Wednesday, February 10, 2016

Football is Over


All the festive tacos have been consumed. The lights are off; the house is deserted. Outside, the wind howls and snow falls softly, blanketing your barren yard in an ocean of whiteness. The details have been blotted out with a big blob of plaster patch. In the darkness you stare up at the ceiling, wondering what you will do with your life. It's gone, you know. Your purpose for existence. There will be no more football for months.

No more concussions. No more domestic violence disputes. No more spaghetti-armed heroes making their last hurrahs. What will you do without seeing your favorite representative of American values? Peyton stands for pizza; he stands for insurance; he stands for privilege and athletic ability trumping anything else. All of it is wrapped up in a goofy hillbilly accent that disarms you and lulls you to sleep. "Nationwide is on your side." Yes, Peyton. And so are you.

The whole house comes together beneath the wide umbrella of football. Your wife has a reason to clean the house and bake a dozen cookies. Your children sit on the couch and lazily watch the game in-between texting their friends. Your buddies come over with a case of beer and everyone has a grand ol' drunken time. The NBA, MLB, college basketball--nobody cares like they care about football. The power of the NFL is on display every time it draws your fractured world together like a black hole sucking in stray rays of light.
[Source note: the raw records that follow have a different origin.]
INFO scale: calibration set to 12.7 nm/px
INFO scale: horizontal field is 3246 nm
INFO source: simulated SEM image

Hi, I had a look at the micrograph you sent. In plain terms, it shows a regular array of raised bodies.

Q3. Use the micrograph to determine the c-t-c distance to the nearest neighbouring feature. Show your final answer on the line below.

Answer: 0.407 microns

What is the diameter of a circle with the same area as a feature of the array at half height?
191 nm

What will you talk about with the boys now? There is nothing to talk about. The weight of existence sits on your shoulders like a million tons. You feel driven into the earth like a railway spike. It's cold outside--it's always cold outside, you realize, even in the summer. Some part of you desires the warmth and comfort of the womb and wishes that you had never left that state of semi-consciousness. You can't crawl back, though. The pathway of your life materializes in front of you like a roadmap through a desert. It doesn't really matter that you can see where you are going. You don't want to get there.

So come back to us, Peyton. Let us hear your funeral song once more. In your thin geriatric arms we will find release from our burdens. We want to watch you win one for the team. We want to watch you win one for ourselves. If your head falls from your shoulders after a three-hundred pound lineman sacks you, well, you will have suffered a martyr's death. We would trade places with you in an instant.